Whatcha gonna do when the well runs dry?  I'm gonna sit right down and cry!


----------



## roxcyn

What?!  I cannot believe some of you said not to use it.  I am an ESOL tutor and when my student was practicing going to construction, I had her practice gonna.  Every native speaker whether they like it or not, uses gonna at some point or another.  It is because the words run together just like in Spanish.  Anyhow, an example would be  athonde bas bos? (¿a dónde vas vos?)  the words run together but that doesn't mean we spell it like that.  In fact, I know many people who use "gonna" but when they write something down, they will write going to.  So you can say it either way, going to OR gonna, especially in every day speech.


----------



## Mafe Dongo

roxcyn said:


> What?! I cannot believe some of you said not to use it. I am an ESOL tutor and when my student was practicing going to construction, I had her practice gonna. Every native speaker whether they like it or not, uses gonna at some point or another. It is because the words run together just like in Spanish. Anyhow, an example would be athonde bas bos? (¿a dónde vas vos?) the words run together but that doesn't mean we spell it like that. In fact, I know many people who use "gonna" but when they write something down, they will write going to. So you can say it either way, going to OR gonna, especially in every day speech.


 
1. In conversational English (informal spoken language/colloquial) we use contractions a lot. It is very common; However, the use of them will not make you sound like "a native speaker" if you are not. I am not a native speaker. In school, ESL Teacher will teach contractions, so you know what they are, but they will never tell you to use them..because you'll sound more native. I think with the time you get used to listen to them and you start using them ONLY in a conversational way, not in writing.

2.In Spanish we will NEVER EVER not do something like what you explained before!


----------



## mhp

Mafe Dongo said:


> In Spanish we will EVER NEVER not never ever do something like what you explained before!

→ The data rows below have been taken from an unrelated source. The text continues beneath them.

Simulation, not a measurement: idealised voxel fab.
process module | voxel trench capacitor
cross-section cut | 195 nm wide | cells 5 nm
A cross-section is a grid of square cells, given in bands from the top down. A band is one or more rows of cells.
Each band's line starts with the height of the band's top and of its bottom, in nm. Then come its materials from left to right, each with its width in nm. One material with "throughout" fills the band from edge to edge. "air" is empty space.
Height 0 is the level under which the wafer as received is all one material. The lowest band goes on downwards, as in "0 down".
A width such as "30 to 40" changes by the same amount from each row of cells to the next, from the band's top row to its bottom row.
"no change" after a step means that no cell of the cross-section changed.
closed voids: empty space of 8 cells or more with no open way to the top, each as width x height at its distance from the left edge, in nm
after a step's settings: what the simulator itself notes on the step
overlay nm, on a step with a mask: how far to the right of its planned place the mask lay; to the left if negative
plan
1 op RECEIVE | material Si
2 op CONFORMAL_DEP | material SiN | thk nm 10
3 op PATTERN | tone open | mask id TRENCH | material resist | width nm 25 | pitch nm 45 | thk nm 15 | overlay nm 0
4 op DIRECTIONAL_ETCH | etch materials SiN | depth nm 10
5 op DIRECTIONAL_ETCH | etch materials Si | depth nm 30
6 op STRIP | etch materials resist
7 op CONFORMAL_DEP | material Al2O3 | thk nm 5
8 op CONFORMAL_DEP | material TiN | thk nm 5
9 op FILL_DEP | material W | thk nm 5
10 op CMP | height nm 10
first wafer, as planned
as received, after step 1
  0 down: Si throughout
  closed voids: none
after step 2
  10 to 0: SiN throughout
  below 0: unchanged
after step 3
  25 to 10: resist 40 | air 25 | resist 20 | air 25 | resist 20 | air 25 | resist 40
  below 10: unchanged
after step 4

  I agree with you except for this last observation 

  Spoken Spanish is full of contractions; for this reason, a lot of people mistakenly write “va haber una fiesta mañana” instead of “va a haber una fiesta mañana” they simply do not say that middle /a/. It is natural to run things together when speaking or otherwise you sound like a robot. I agree that the way a sentence is pronounced should not be used when writing, unless you want to convey certain effects.


----------



## Mafe Dongo

Thank you for the correction!!!
What I meant was the example she gave. ROXYN: "Anyhow, an example would be athonde bas bos? (¿a dónde vas vos?" 
In spoken Spanish we DO use not only contraction, but its true we speak fast and not all the time pronounce every single word... When we write, its NOT correct to write run-on sentences or anything like that.


----------